Manuel L. Quezon III Profile picture
Columnist .@inquirerdotnet, Editor at large https://t.co/4uQBAnJ9Gk. Executive Director @museodelgaleon_ Views here mine. Likes/RT not necessarily an endorsement.

Nov 28, 2021, 14 tweets

A thread on one of the most intriguing but which will probably remain unexplored, factors in the 2022 campaign. Federalism. Interesting FM Jr. pick the Partido Federal instead of the KBL or NP to whom his family has had long-standing affiliations.

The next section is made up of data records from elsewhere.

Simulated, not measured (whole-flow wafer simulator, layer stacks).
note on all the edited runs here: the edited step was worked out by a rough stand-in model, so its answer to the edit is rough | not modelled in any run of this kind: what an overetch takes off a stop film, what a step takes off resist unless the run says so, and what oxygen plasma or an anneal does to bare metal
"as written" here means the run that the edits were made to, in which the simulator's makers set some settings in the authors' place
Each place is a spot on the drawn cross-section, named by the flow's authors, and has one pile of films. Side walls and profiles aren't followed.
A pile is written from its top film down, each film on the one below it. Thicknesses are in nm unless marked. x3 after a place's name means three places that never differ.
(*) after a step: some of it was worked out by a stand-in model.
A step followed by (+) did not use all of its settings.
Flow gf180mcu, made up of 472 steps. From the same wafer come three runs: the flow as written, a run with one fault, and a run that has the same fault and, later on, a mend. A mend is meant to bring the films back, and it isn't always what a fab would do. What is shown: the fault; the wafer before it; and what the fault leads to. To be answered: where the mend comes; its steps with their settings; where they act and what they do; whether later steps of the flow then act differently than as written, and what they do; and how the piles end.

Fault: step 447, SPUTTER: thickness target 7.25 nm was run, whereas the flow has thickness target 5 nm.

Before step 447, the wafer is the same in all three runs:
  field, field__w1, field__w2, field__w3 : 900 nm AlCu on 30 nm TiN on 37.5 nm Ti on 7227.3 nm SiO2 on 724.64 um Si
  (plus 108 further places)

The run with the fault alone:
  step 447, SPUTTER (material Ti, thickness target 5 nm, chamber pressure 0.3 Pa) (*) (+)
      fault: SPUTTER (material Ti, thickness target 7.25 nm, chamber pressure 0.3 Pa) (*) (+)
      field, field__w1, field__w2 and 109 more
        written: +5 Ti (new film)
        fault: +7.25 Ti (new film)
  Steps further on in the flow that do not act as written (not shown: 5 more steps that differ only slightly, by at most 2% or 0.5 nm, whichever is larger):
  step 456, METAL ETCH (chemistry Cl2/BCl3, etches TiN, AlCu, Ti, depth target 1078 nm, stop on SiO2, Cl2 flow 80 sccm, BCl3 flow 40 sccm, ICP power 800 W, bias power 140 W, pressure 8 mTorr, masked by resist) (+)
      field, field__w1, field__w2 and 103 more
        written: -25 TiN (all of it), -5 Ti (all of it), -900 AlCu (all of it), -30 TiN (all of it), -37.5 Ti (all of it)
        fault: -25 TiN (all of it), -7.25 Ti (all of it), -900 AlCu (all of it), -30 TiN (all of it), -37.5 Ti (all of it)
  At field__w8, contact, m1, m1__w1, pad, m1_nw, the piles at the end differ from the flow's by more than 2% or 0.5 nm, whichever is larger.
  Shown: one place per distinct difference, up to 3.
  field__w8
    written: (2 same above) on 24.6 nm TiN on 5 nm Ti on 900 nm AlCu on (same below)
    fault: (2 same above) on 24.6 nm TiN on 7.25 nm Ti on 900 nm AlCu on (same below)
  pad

KBL is out because it brings back too many bad memories and NP is out because since the Laurels conveyed it to the Villars, it isn't wholly-owned by the Marcoses (and brings up the KBL, with thew Laurels keeping it alive).

FM Jr. has blown hot and cold on Federalism but this article quotes him accurately on his father: "Federalism was not new to the country, Marcos said, because it was adopted by his father,.. when the Interim Batasang Pambansa was created." newsinfo.inquirer.net/929263/federal…

(From Philippine Electoral Almanac) Here is the division of the country into regions, on the basis of which, Assemblymen (Members of Parliament) were elected in 1978. It was a brief experiment in fundamentally redrawing political borders within the country.

(From Electoral Almanac) By 1984 the experiment was over, Assemblymen (Members of Parliament) elected in 1984 represented provinces. Regions exist to this day, but as a shadowy remnant relevant mainly to the bureaucracy.

What even FM couldn't escape was the territorial confines of existing provinces and the political calculus of gerrymandering to divide-and-rule: Quezon province and Moro areas being hotbeds of rebellion and thus needed to be broken up, politically (see shaded areas).

To be sure, Federalism is an old idea; but the details often derail it: first problem, which are regions? Aguinaldo proposed the stars: LuzViMin; but even in the Visayas, there were different states that actually briefly existed (see details on striped areas).

In many ways, even as we've sought to redraw our internal political map, the whole mapping exercise is part historical accident, part warped evolution (warped because short-sightedly pushed forward by parochial political concerns). quezon.ph/2017/06/12/spo…

But at the same time, it's an idea that returns with regularity and in the past 20 years or so, with greater conviction, as I've been observing since 2009. quezon.ph/2009/07/10/not…

Anyway, here is a summary of Federalism as an idea, and its proposals in principle, from an #InquirerBriefing from 2017.

Proponents can change their mind over time (Rizal did). The details can be revealing. Rizal for example may have come close to how French Revolution dissolved old provinces and created entirely new ones. Regions came close to this. facebook.com/notes/90633143…

But again, the ambitions of Regions collided with the existing political geography of clans who define themselves and their territory by provinces. Whether FM's Regions as they've evolved today, or Pimentel's Federal Scheme, they're still arbitrary.

The current President had as thorough a mandate as anyone, to pursue the idea; it was shot down lot least by his own economic team and it seems Congress too, came to have its own misgivings. Yet outside officialdom the idea still has currency and it's that constituency addressed.

It's addressed because it appeals to two geographies, however minor in scale, that still adds to the Marcos coalition: Visayas and Mindanao. It's a pitch to current Federalism orphans abandoned by the President. Cost-free, because the FM Jr. campaign hasn't made it a core plank.